Monday, November 18, 2013

How to become a good International Teacher?



- Language proficiency: developing fluency and accuracy in a second language in listening, speaking, reading and writing. An emphasis on using language for communicative purposes, with the educated native speaker as the goal. Actfl Proficiency (Alice Omaggio-Hadley, 1993)

Alice Omaggio-Hadley is a professor in the department of French at the University of Illinois, where she teaches courses in methodology, supervises teaching assistants, and directs basic language courses.
Her best-known books are:

     - Research in Language Learning: Principles, Processes, and Prospects. The ACTFL (American Council on the Teaching of Foreign Languages) Education Series, 1993.

     - Vis-à-vis: Beginning French (several authors)

- Communicative competence: developing language abilities for effective and appropriate communication within cultural contexts of the target language-and-culture. Includes other specific language competencies: grammatical, sociolinguistic, discourse, strategic.
(Canale & Swain 1980, and Savignon 1983)

Canale & Swain understood communicative competence as a synthesis of an underlying system of knowledge and skill needed for communication. In their concept of communicative competence, knowledge refers to the (conscious or unconscious) knowledge of an individual about language and about other aspects of language use. According to them, there are three types of knowledge:

      - Knowledge of underlying grammatical principles,
      - knowledge of how to use language in a social context in order to fulfill communicative functions,
      - and knowledge of how to combine utterances and communicative functions with respect to discourse principles.

In addition, their concept of skill refers to how an individual can use knowledge in actual communication. According to Canale (1983), skill requires a further distinction between underlying capacity and its manifestation in real communication, that is to say, in performance.
To understand that, it must be understood that Canale (1983), as well as Canale and Swain (1980), pointed at the importance of making a distinction between communicative competence and communicative performance, that is to say, actual performance which is the term Canale used in order to avoid (negative) connotations with Chomsky’s concept of performance.
Some of her best-known books are:

      - Theoretical bases of communicative approaches to second language teaching and testing,1980.

      - A Theoretical Framework for Communicative Competence, 1981

- Cultural competence: developing the ability to act appropriately (alongside communicating appropriately) in the target culture. Gestures, body movements, action sequences such as nonverbal greetings, table manners, manipulation of cultural products.
(Steele and Suozzo, 1994, Damen, 1987 and Stern, 1983).

Hans Heinrich Stern was Head of the Modern Language Center at the Ontario Institute of Studies in Education from 1998 to 1981 and Professor Emeritus in the Department of Curriculum at the same Institute from 1981 to 1987.

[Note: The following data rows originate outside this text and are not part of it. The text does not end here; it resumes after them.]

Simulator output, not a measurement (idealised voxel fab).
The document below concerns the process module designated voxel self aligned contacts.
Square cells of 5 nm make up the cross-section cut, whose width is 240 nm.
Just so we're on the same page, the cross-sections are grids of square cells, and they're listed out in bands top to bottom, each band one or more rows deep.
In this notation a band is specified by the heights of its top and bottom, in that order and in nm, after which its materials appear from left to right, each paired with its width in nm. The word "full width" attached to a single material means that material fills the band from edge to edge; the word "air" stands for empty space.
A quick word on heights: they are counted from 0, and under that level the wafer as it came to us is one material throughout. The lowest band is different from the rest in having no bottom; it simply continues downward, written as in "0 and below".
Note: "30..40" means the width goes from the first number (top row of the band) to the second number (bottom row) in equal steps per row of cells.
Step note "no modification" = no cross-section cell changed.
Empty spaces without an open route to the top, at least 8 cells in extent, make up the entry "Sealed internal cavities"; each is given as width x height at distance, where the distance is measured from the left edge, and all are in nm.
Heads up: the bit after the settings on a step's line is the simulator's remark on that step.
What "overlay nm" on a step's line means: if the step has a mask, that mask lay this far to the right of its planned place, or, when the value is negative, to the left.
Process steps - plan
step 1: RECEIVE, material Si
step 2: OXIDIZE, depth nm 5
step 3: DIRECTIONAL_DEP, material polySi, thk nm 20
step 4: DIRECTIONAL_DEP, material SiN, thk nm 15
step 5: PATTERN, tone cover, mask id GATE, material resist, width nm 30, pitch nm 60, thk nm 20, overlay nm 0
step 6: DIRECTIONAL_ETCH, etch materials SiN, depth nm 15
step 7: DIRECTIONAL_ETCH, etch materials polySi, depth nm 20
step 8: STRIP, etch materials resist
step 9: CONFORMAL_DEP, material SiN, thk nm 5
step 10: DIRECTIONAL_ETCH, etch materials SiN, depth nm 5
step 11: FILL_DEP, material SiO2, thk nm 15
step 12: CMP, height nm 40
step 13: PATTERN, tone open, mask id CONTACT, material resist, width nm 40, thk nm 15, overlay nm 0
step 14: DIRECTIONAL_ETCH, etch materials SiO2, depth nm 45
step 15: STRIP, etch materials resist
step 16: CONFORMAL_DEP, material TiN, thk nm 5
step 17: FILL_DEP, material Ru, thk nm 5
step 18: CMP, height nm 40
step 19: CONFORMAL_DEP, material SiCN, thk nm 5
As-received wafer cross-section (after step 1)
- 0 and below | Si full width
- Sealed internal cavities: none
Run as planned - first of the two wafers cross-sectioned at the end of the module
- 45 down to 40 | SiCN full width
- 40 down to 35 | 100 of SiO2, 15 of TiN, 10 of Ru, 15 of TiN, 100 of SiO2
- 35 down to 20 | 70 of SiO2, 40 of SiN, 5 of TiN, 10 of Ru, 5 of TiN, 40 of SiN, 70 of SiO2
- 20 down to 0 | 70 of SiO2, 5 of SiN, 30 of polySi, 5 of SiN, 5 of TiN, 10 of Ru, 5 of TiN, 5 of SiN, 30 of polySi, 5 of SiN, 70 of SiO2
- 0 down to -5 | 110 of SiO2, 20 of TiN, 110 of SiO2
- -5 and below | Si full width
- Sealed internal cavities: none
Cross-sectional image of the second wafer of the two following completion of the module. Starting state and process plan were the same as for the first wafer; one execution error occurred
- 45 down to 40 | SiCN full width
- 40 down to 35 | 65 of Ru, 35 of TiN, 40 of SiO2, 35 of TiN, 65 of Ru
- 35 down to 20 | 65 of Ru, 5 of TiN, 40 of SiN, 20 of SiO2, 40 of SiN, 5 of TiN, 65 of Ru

From his published books, we can highlight:

      - Fundamental Concepts of Language Teaching, 1986. H.H. Stern applied linguistics research into its historical and interdisciplinary perspective, giving an authoritative survey of past developments worldwide and establishing a set of guidelines for the future. There are six parts: Clearing the Ground, Historical Perspectives, Concepts of Language, Concepts of Society, Concepts of Language Learning, and Concepts of Language Teaching.

     - Issues and Options in Language Teaching, 1992.

- Intercultural competence: developing the ability to interact effectively and appropriately in intercultural situations, regardless of the cultures involved. (Lustig & Koester, 1999, Samovar, Porter & Stenia,1998, Fantini, 1997). Intercultural competence is also called "cross-cultural competence".

If I had to describe in my own words the concept of Intercultural Competence, I would say that it is the ability to work successfully within and across cultures from which we are surrounded.
Encompasses all knowledge, skills, and personal attributes needed to live and work in a diverse world. This includes cultural sensitivity, intercultural communication skills, personal and collective attitudes toward other cultures, and knowledge about other cultures.

Myron W. Lustig is a renowned teacher, writer, scholar, and researcher. After receiving his Ph.D. from the University of Wisconsin, he had a distinguished career as a professor of communication at San Diego State University (SDSU), where he is working now, besides other merits. He is a former editor of Communication Reports and is currently on the editorial boards of several intercultural communication journals. His teaching and research interests include intercultural group and interpersonal communication theories, methods, and processes. He has gained additional practical and theoretical lessons about Intercultural Competence while teaching intercultural communication to undergraduate and graduate students at Shanghai International Studies University.

Jolene Koester was president of California State University, Northridge, one of the largest and most diverse campuses in the 23 campus that it gained this system, from 2000 to 2011. She worked to make the University more learning-centered and focused on student success. She is currently serving on the board of directors of NAFSA, an association of international educators, among other important associations.

Both are authors of the famous book called Intercultural competence, 1999, which blends both the practical and theoretical, offering students the requisite knowledge, the appropriate motivations, and the relevant skills to function competently with culturally-different others. It provides a discussion of important ethical and social issues relating to intercultural communication and encourages students to apply vivid examples that will prepare them to interact better in intercultural relationships.
We have been discussing in English class a fragment of this book, which I found very interesting, in speaking of stereotypes.

- Intercultural communicative competence: developing intercultural competence and communicative competence. (Byram, 1997)

Michael Byram is a Professor of Education at Durham University, United Kingdom. He is Professor Emeritus since October 2008.
His work in the School comprised initial teacher education and has a Director of Research Degrees with the supervision of research students. He studied French, German and Danish at King’s College Cambridge, and wrote a Ph.D. on Danish literature. Then he taught French and German at the secondary school level and in adult education in an English comprehensive community school. Since being appointed to a post in teacher education at the University of Durham in 1980, he has carried out research into the education of linguistic minorities, foreign language education and student residence abroad.

He is a Programme Adviser to the Council of Europe Language Policy Division and is currently interested in language education policy and the politics of language teaching.

Byram has numerous publications, but the fragment we have been reading in class belongs to the famous book called Teaching and Assessing Intercultural Communicative Competence (Chapter 2: "A model for Intercultural Communicative Competence", 31-55).